Our Canadian Rockies experience included many of the classic tourist attractions, but also trips into the back country and premier hiking locations that made this trip extra special. Eleven adventurers signed up for this trip at the first opportunity during the CIWC Holiday Party last year and Cindy started the countdown clock from that moment on. And 224 days later, I think all would agree the waiting was well worth the anticipation and our journey more than met our expectations.
Using the Tunnel Mountain Campground as a base camp for the first two days, we explored the town of Banff, a resort town nestled within the Banff National Park. The highlight was a trip on the gondola to the top of Sulphur Mountain. From this bird’s-eye view we could survey the breathtaking mountainscapes that they would be exploring over the next week. A dip in the Upper Hot Springs, a visit to Bow Falls and a short exploration of the enormous and elegant Banff Springs Hotel were other highlights of the first days.
The first big adventure for our group was a three day backpacking trip to Egypt Lake. The hike into the backcountry was resplendent with wildflowers. It was an exceptionally good year for blooms and we were hiking though the alpine meadows and over the Healy Pass at exactly the peak time to view them. Indian Paintbrush, Asters, Blanketflowers, Yarrow, Wild Lupine, Sunflowers, Anemones and many more vied for attention with expansive mountain panoramas. It couldn’t have been more beautiful and we stopped to take it all in at the apex of the pass. Wow!
After than a steep decent we reached the campground beneath The Sphinx and Pharaoh Peaks that was home for the next two days. From here, we took day hikes to view various lakes and viewpoints and spent some leisure time sunning or playing Euchre near the mountain creek running from Egypt Lake. Beautiful weather and some good food dehydrated back in Indiana made for a very pleasant time in this area.

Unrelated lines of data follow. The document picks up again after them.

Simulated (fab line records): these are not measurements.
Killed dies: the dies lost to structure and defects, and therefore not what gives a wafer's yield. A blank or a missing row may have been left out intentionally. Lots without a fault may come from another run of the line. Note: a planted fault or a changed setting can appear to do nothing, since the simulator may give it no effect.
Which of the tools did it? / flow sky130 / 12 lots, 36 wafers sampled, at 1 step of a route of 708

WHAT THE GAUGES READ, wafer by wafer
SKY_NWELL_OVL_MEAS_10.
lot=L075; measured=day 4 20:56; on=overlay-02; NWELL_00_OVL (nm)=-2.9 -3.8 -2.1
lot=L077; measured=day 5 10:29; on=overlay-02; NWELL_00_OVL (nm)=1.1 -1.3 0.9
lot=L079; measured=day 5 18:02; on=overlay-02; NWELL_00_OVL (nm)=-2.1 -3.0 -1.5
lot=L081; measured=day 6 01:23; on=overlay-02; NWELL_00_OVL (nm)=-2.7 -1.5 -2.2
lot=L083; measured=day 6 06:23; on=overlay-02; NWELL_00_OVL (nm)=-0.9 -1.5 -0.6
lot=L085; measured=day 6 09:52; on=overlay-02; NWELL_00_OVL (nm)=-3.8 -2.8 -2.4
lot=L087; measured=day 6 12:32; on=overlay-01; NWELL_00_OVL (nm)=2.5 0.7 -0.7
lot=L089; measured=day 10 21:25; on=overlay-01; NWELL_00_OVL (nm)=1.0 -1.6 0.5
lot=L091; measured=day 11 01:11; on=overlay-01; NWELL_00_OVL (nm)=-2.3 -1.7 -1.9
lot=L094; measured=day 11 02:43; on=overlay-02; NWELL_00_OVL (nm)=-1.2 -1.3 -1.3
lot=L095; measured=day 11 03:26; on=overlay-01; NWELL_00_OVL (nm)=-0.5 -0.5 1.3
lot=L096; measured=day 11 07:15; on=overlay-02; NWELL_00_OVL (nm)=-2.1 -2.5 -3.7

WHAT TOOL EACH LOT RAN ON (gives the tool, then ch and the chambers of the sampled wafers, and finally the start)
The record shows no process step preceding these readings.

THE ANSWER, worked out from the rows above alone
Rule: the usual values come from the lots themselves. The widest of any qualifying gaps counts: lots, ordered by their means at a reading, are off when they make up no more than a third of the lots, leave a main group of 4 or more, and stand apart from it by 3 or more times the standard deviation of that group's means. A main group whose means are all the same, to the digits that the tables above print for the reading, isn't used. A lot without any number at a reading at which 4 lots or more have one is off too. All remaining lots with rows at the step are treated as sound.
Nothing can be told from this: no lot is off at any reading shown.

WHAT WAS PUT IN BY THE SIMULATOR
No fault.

Leaving via a hike back over the pass and out through the Healy Creek drainage got us back to Banff with plenty of time to check into the Banff International Hostel; to get cleaned up and refreshed; and to get ready for a delicious and much anticipated dinner at Melissa’s Missteak restaurant.
The next day offered options for group members, with the more adventurous heading off to the Kicking Horse River for a whitewater rafting experience and the others taking in a short hike through the Johnston Canyon to view the gorge’s lower and upper falls, and then on to explore of the nearby community of Canmore.
Bright and early the following morning we said good-bye to the Banff Hostel and headed northwest to Yoho National Park for a day of hiking at beautiful Lake O’Hara. Getting to this coveted hiking area is no easy task as daily quotas limit the number of visitors to those fortunate few that can grab reservations for the shuttle bus ride up the 11.7 kilometer access road. This high elevation area, with Lake O’Hara as the centerpiece is a wonderful hiking mecca with multiple lakes, stunning mountain views, waterfalls and diverse trails that enable hikers to take it all in. Each lake varies in color but all are affected by the rock flour, ground down by the glaciers, that is suspended in the water and refracts unbelievable deep blue, turquoise or emerald hues depending upon the depth of the lake and concentration of the rock flour. Getting up high on the Yukeness Mountain ledge and Opabin Prospect gave us grand views of the entire alpine valley and surrounding mountain peaks.
After an amazing hiking day we headed into the Lake Louise area, checking into the Lake Louise Hostel. Shortly, we headed over to the Timberlake Pizzeria and gorged on many varieties of pizza and some partook of the Grizzly Paw craft brews. An evening drive to Moraine Lake, a stunning deep cerulean blue lake located in the Valley of the Ten Peaks, was enjoyed as a relaxing end to a perfect day.
The last day, the rain that had been threatening all week finally made good on its promise. Never the less, we headed up to see the famous Lake Louise. As expected, the crowds were beginning to build, but we divided up into longer-hike and shorter-hike groups. Both hikes culminated at a tea house, either Lake Agnes or Plain of the Six Glaciers, where hot tea, soups and pastries provided a nice reward for our wet efforts. A completely soggy but never the less beautiful hike back to the vans was our final experience with the Canadian Rockies.
Then we were off to Calgary to the brand new Homewood Suites hotel that provided a dry resting spot before flights home the following day. The shared experience with a great group of dedicated hikers in a world-class location left most wanting more and some promising to get back to the area when time and resources allow.